MSK KRaft Migration Architecture

This page covers the internal architecture of the MSK ZK→KRaft migration pipeline — how data flows, how offsets are translated, and how the evidence bundle is constructed.

Design Philosophy

Three principles guide the architecture:

No in-place migration. S3 is the replication channel between source and target. The source cluster is never modified — it remains a safe rollback target until you decommission it.
Deterministic state machine. Every phase transition is journaled. The migration can be resumed from any point, rolled back before cutover, or audited post-facto from the evidence bundle.
Offset continuity over offset identity. Target offsets will differ from source offsets (compaction, replication timing). What matters is that consumers resume from the same message — the offset map translates between the two.

State Machine

The migration runs through 11 states with deterministic transitions:

                    ┌─────────────────────────────────────────────────┐
                    │                  FORWARD PATH                   │
                    │                                                 │
  PLANNED ──► PRECHECK ──► TOPOLOGY_COPY ──► SEED ──► TAIL ──► DRAIN_READY
                                                                     │
                                                                     ▼
  FINALIZED ◄── VALIDATING ◄── AWAITING_CLIENT_SWITCH ◄── CUTOVER  │
                                                                     │
                    ┌─────────────────────────────────────────────────┘
                    │           ROLLBACK (pre-cutover only)
                    ▼
              ROLLED_BACK

              FAILED ◄── (reachable from any state)

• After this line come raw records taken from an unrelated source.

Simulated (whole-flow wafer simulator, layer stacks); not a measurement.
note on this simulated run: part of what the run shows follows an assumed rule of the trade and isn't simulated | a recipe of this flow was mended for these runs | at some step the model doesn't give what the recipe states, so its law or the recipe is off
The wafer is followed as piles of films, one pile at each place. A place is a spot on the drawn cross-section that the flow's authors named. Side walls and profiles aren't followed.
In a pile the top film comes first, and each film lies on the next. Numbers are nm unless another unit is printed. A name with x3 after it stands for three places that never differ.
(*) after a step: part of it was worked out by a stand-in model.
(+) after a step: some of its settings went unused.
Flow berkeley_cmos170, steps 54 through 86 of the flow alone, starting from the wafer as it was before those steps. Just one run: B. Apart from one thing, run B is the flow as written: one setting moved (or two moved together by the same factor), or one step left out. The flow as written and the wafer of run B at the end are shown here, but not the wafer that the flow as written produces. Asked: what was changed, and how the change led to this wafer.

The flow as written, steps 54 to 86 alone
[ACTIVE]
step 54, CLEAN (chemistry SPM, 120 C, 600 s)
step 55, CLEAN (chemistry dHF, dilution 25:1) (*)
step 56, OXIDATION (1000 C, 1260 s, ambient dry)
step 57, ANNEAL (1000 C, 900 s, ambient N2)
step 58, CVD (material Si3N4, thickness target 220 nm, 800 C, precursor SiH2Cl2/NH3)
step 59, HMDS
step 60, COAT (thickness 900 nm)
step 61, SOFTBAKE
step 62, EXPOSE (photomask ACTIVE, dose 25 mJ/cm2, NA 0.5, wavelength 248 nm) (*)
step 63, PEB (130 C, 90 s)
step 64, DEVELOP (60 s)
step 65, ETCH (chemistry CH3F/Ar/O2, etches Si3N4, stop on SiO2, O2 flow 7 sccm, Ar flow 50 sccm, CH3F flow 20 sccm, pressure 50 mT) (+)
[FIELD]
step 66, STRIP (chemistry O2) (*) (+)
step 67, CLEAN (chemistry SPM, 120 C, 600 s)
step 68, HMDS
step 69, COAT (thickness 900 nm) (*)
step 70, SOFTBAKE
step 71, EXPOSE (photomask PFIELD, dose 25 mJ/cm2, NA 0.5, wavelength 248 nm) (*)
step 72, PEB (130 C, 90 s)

State	Serde name	Description
Planned	`planned`	Fresh migration, no mutations yet
Precheck	`precheck`	Read-only cluster analysis
TopologyCopy	`topology_copy`	Topics and ACLs created on target
Seed	`seed`	Bulk data transfer via S3
Tail	`tail`	Continuous replication bridging seed to cutover
DrainReady	`drain_ready`	Lag converged, awaiting operator
Cutover	`cutover`	Producer freeze, sentinel, offset translation
AwaitingClientSwitch	`awaiting_client_switch`	Operator switching applications
Validating	`validating`	5-check validation running
Finalized	`finalized`	Evidence signed and uploaded (terminal)
RolledBack	`rolled_back`	Migration aborted (terminal)
Failed	`failed`	Phase failed (resumable)

Resume logic

On resume, the system reads the journal and dispatches based on the tip state:

Planned through Tail: Re-enter execute from the last non-failed state
DrainReady / AwaitingClientSwitch: Return "waiting for operator" (exit code 10)
Failed: Walk backward (max 4 hops) to find the last non-failed state; re-enter from there
Finalized / RolledBack: No-op (terminal)

A resume fingerprint (SHA256 of source ARN, target ARN, bucket names) is embedded in the first journal entry. On resume, the fingerprint is verified — this detects silent config changes between crash and resume.

Data Flow: Seed Phase

The seed phase performs a bulk copy of all source data through S3:

 Source Cluster                S3                    Target Cluster
┌──────────────┐        ┌──────────────┐        ┌──────────────┐
│              │        │              │        │              │
│  Topic A:0   │──────► │  segments/   │──────► │  Topic A:0   │
│  Topic A:1   │  read  │  A/0/...     │ write  │  Topic A:1   │
│  Topic B:0   │        │  A/1/...     │        │  Topic B:0   │
│  ...         │        │  B/0/...     │        │  ...         │
│              │        │              │        │              │
└──────────────┘        │  offset-map  │        └──────────────┘
                        │  .json       │
                        └──────────────┘

BackupEngine reads source partitions and writes S3 segments (up to segment_max_bytes each)
RestoreEngine reads segments from S3 and produces to target partitions
Offset map sidecar records the mapping: for partition P, source offsets [src_first, src_last] landed at target offsets [tgt_first, tgt_last]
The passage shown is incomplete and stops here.